Tuesday, April 13, 2021

Reading Around the World (5)

This is my fifth post about my project to read a novel by a woman from every country. This week it's Morocco. I'm learning a lot about how non-English and non-European writers conceive of the novel form and purpose. The language of composition undoubtedly plays a role.

Year of the Elephant: A Moroccan Woman’s Journey toward Independence, and Other Stories, by Leila Abouzeid

 

Translation from the Arabic by Barbara Parmenter

Introduction by Elizabeth Warnock Fernea

University of Texas at Austin, Austin, Texas, 1989

 

In the tightly constructed novel of the title, Zahra returns to her home village after a sudden divorce. This is 1950s Morocco just after Independence. Her husband informs her she will receive whatever the law allows, which is one hundred days of support. After the years of fighting shoulder to shoulder with her husband and others for independence from France, the woman is stunned and angry, feeling betrayed and lost. Childless, she can return to live with a sibling but chooses instead to live in the room of the family estate she inherited from her father. The various rooms inherited by relatives have turned the old estate into an apartment building, but at least she has a place to live. A holy man in the local mosque listens and advises her as she recalls her years in the resistance, her many visits home bedecked in jewels and fine clothing, and her plans for a new life once the colonial power was driven from the land. She is unprepared for life as a divorced woman—no money, no skills, no family connections that she wants to submit to. A few friends attempt to aid her but there is little they can do and she wants her own life of dignity and position. She navigates this new world, assessing the changes in her old collaborators as well as her husband, but in the end she makes peace with the new nation of Morocco and her new self, and grows well beyond the woman her husband divorced.

 

Also included are eight short stories that are glimpses of life in Morocco as it struggles to transform itself from a traditional culture ruled as a French colony into a modern nation on the world stage. In most cases they read more like scenarios than fully developed stories but the view of a traditional culture clashing with the modern world is clear.

 

This is the first novel by a Moroccan woman written in Arabic and translated into English. As such it marks two important trends—the growing use of Arabic instead of French or English in literature and the rise of educated women in public and literary life. Although some reviewers have enjoyed the writing style, I didn’t find it admirable. The novella moves along well, and the ending is both ironic and hopeful.

 

 

Friday, April 9, 2021

An Exercise in Character Description

One of the first pieces of advice I received when I began writing mysteries, in the 1980s, was this: Every story should have something real in it. Not everything can be invented; the story will begin to feel ungrounded, thin. The real element can be in the setting, characterization, dialogue, or plot development.

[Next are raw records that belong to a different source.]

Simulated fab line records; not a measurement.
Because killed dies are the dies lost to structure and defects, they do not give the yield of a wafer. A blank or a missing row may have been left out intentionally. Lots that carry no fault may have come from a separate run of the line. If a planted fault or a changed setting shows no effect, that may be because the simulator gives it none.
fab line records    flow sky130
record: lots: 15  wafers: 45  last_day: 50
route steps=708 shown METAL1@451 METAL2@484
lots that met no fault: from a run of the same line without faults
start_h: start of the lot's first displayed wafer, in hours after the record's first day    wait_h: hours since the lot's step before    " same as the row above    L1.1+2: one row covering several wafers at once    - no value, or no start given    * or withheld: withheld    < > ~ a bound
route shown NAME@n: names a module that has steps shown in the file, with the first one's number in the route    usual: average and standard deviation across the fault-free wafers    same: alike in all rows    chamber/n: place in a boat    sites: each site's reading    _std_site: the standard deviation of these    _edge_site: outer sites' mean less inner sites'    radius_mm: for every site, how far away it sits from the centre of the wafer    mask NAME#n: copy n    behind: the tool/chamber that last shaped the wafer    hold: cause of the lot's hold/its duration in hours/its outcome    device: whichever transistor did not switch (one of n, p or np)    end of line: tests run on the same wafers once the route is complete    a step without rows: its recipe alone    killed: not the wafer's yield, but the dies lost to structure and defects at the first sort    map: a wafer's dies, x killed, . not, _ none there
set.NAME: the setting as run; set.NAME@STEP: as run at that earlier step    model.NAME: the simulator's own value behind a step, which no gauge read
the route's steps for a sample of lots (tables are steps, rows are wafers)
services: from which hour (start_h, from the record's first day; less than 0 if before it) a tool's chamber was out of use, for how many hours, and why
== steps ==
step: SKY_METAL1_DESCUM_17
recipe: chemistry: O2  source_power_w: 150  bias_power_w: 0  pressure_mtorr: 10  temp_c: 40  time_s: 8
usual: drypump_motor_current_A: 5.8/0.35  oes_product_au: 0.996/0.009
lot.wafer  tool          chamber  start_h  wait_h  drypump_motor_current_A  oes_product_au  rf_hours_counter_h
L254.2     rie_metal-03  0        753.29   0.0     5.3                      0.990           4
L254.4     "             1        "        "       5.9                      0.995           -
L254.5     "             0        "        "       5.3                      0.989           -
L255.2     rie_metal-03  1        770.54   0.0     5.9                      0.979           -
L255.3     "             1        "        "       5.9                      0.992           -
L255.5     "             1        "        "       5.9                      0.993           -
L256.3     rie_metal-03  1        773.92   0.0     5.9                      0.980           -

In writing classes I illustrated this general rule with a simple writing exercise focusing on character development: describe three people, one whom you know, one whom you have seen around where you live but don’t know personally, and one who is entirely your invention.

 

Every student reacts to this exercise differently.  At first I thought students would approach the three characters in the order in which they were presented, and some did, but not all and not even most. I expected they would devote an equal amount of time and thought to each one, but again they did not. Some spent paragraphs on one and only a line or so on the others. Again, I expected most would fall into the pattern of a basic description, but I was wrong. Some gave a basic description of each person, almost like an abbreviated biography, and some gave the same information in a bullet list. Others wrote a scene with snatches of dialogue, and still others described the person in question engaged in an activity. For some this exercise was clearly the beginning of a short story. But in the end almost every student responded to one of the three characters most strongly and most creatively.

 

The second character I asked them to describe—the one whom you have seen around the town or city where you live but don’t know personally—brought out the most original and compelling characterizations. After listening to the students describe their process, I wasn’t surprised at the results.

 

The first person, one whom you know, brought along a lot of limitations, and the writers felt restricted—and some felt uncomfortable—in describing someone they knew well. The last one sounded tempting, and for several it was, but the character felt less than real, sometimes fanciful and often dull. The middle one—one whom you’ve seen but don’t know personally—gave them a starting point. The mere fact that this was a person who had caught their attention suggested their imagination was already engaged, and the descriptions became vivid, going far beyond the person they had seen at a distance. By not knowing the individual personally no one was constrained by specific characteristics. The half-knowing seemed to stimulate the imagination, and the descriptions took off from the basic reality of the person seen from afar.

 

The second person had enough grounding in reality to give the character, no matter how fancifully or outrageously described, a certain persuasiveness because he or she was in fact real. Even when we’re making something up in its entirety we add that telling detail we glimpsed while sitting opposite someone on the subway or a manner of speech we overheard at a party. We look for something that caught our attention and use it to catch the reader’s.